Good to Know: Grammar

By Babatunde Ojo

Small or large, life changing or convenient, we at The Vector would like to present information that could have an impact on the students and faculty. It is information that can be used on and off campus. There is never any harm in learning something new, since you never know when that knowledge will be helpful. At the end of each article, our goal is to elicit a mental or audible, “that’s good to know.”

With every new social media application comes new opportunities for people to engage in discussions with one another about what is relevant in the news and their own lives. During these conversations, you might type faster than your mind can think, resulting in mistakes and confusing statements. The spell check capability built into modern smartphones also discourages users from properly checking their grammar.

With that in mind, here are three commonly overlooked grammatical rules, which usually go unnoticed by built-in spell checkers:

The difference between “i.e.” and “e.g.”

The phrase i.e. is an abbreviation of the Latin phrase id est, which is used to say “that is to say.” Similarly, “e.g.” (latin for exempli gratia) can be thought of as “example given”. Both are used to provide examples to clarify statements; the difference lies in the type of clarification. “E.g.” precedes a general example, whereas “i.e.” precedes the only and defining example.

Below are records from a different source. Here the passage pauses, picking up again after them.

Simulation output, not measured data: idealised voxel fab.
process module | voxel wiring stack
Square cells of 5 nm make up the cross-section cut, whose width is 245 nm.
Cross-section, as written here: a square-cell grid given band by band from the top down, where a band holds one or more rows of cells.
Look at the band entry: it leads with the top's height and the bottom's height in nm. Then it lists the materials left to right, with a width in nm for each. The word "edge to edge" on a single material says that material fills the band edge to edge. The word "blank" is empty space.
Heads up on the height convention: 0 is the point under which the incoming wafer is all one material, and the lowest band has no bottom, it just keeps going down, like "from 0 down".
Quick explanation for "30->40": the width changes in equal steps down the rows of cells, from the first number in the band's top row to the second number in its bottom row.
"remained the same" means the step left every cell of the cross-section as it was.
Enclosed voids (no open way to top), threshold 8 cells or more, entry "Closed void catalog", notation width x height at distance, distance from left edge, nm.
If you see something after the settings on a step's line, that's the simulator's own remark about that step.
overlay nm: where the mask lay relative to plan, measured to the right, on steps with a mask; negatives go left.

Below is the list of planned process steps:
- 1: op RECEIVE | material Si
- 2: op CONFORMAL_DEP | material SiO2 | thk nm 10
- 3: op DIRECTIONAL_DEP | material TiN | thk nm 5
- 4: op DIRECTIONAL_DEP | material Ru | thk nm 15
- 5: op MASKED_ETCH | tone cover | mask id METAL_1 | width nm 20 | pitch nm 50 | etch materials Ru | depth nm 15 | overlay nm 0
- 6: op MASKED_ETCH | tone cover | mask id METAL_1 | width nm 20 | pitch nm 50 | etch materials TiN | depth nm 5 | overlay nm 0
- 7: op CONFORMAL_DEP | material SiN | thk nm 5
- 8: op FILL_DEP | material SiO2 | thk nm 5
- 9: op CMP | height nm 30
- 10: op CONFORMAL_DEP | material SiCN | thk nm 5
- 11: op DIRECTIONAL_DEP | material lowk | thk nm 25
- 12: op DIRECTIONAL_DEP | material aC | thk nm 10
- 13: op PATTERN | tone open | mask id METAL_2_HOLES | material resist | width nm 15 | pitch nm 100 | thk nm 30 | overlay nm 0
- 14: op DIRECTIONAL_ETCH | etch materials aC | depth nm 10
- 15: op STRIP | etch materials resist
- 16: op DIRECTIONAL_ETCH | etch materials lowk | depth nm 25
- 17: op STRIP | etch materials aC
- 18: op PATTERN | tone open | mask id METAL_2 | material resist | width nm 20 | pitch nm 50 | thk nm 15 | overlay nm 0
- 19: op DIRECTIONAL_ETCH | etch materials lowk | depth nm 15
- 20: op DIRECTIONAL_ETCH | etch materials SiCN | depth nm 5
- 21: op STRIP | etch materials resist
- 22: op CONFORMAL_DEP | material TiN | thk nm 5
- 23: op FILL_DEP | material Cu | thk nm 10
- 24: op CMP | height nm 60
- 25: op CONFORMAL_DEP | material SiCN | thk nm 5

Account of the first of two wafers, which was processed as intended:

Here’s an example of the proper use of e.g.:

“Old movies have great storylines that are relevant to today, e.g., “Metropolis”.

Here’s an example of the proper use of i.e.:

“The service charges are included in the total; i.e., you don’t need to leave a tip”.

Now would be a good time to talk about that semicolon…

Using a semicolon (;)

The semicolon is something akin to the fancy toppings you would get on a high class pizza, i.e., something that you do not really need, but using it makes you seem more sophisticated. Just like a pizza and toppings, a semicolon is used to link two subjects or ideas together that are somewhat related. “Some people listen to music with headphones; others listen with their boom box for everyone to hear.” You can link just about anything together with semicolons if you are trying to give a stronger impression. However, remember that only two independent phrases can be linked with a semicolon. In other words, the part before the semicolon must be able to stand alone as a full sentence, and the part after the semicolon must also be able to stand alone as a full sentence.

Lastly…

The difference between “affect” and “effect”

English is not an easy language, even for those who have been speaking it every day of their lives. Words that sound the same, but are spelled slightly differently with different meanings support this. The word “affect” means “to act upon” and can be followed by “effect”, which means “to create.” In other words, when you act towards an object, you are affecting it. Slowing down in the middle of the road might affect traffic behind you, or it can effect traffic, for example, by creating it. It can be confusing, so reviewing these guidelines every now and then can’t hurt.